Let's fix some terminology - the "dealer" in the game picks two numbers a,b from distribution X. The "player" picks c from distribution Y and plays according to the strategy described above (i.e guess b>a if c>a, guess b<a if c<a)

Gavin Chipper wrote: ↑Tue May 19, 2020 5:40 pm

Paul Howe wrote: ↑Tue May 19, 2020 4:21 pm

There is no way to know the size of your advantage p, and it may indeed be incredibly small, but it is definitively positive, there is no limit style argument that makes it vanish to zero.

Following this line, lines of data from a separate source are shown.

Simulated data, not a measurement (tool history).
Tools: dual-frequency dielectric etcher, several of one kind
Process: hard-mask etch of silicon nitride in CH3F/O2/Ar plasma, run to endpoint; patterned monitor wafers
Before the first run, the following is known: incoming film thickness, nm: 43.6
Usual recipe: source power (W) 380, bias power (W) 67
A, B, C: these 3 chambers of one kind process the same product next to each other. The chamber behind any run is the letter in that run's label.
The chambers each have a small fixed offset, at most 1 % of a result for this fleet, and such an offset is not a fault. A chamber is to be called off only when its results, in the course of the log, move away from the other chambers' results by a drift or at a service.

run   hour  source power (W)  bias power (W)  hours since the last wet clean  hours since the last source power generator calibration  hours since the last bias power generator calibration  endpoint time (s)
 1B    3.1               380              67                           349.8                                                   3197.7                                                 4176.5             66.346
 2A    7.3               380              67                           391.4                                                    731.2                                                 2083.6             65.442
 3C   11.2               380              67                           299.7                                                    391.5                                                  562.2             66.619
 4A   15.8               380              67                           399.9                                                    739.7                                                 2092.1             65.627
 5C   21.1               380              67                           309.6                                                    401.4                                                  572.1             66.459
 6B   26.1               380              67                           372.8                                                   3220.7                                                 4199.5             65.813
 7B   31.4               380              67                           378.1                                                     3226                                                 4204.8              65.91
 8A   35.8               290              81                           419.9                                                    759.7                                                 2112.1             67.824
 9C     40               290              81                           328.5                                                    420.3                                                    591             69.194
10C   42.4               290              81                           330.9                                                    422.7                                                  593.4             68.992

Are you sure about this? I would say that the more "Godlike" (basically less limited to using "small numbers") your adversary becomes, the further away from your pick the median of the distribution is likely to be, and therefore the less effective your pick becomes.

Yes. The player's advantage is strictly positive under very trivial conditions - the only thing needed to guarantee the result is a non-zero probability of c falling between a and b, i.e. at least one of X or Y must have non-zero probability density everywhere. The player can guarantee it through their choice of Y alone. Certainly the advantage could be very small indeed, but not infinitesimally so. If the game is played perpetually with any choice of X and Y satisfying these basic conditions, the player will always eventually come out ahead, regardless of the size of his advantage (and even if X is of divine provenance!)

So let's say the dealer fixes some probability, e.g. 50.000001%, and asks "is there a distribution X that is guaranteed to reduce the win probability below this level, regardless of the player's choice of Y". In one sense the answer is no, e.g. if the player happened to choose Y=X, then they would do very nicely indeed, regardless of how localised or otherwise complicated X is. Of course that's obviously a cheat as the player has no knowledge of X and is cosmically unlikely to pick Y=X. But this guards against the idea that you can find a sequence of distributions X_1, X_2, ..., X_n,... for which the win probability is guaranteed to approach 1/2. Such a sequence cannot exist independently of the player's choice of Y. Your question probably lives in a setting where X and Y themselves are in some sense "random", and I have a sense that's not an easy space in which to answer even basic questions (e.g. if you think about how you might actually go about choosing Y "at random" from, say, the set of all continuous pdfs that are non-zero everywhere, you'll see it's not an easy thing to formalise).

Ultimately, most of the complication here just seems less interesting than the very straightforward underlying result, i.e. that the player has a guaranteed advantage in this game merely from making a single observation from X. Doesn't feel like it should be true, but it is.

Gavin Chipper wrote: ↑Tue May 19, 2020 9:24 pm

Gavin Chipper wrote: ↑Tue May 19, 2020 5:40 pm

I would say that the more "Godlike" (basically less limited to using "small numbers") your adversary becomes

Etc. Well, to add to this, I would say that the more Godlike your adversary becomes, the more the distribution should become like a uniform distribution across the real numbers (God wouldn't arbitrarily favour some numbers over others as in my previous example). Achieving this exactly seems to be impossible, but you can have beings that iteratively get closer to it - using something similar to what I did with the normal distribution in my last post. This way we wouldn't have to worry about keeping the standard deviation small and the mean big as I did with the normal distribution, because we no longer have these variables. If we do this, then as we work our way up to more Godlike beings, your probability of winning should approach 0.5.

So you define a uniform distribution with pdf 1/2x on [-x,x) and 0 outside of this, and claim the limting distribution is what you get as x goes to infinity. But in the limit this assigns zero probability to everything. You're being told that the set of real numbers is so vast that you can't assign the same probability to everything, you simply have to make some events more likely than others. You might as well say 2+2=5, as god surely wouldn't arbitrarily favour 2+2 to equal 4, and go with whatever nonsense follows from that. You can prove everything and nothing in such an environment!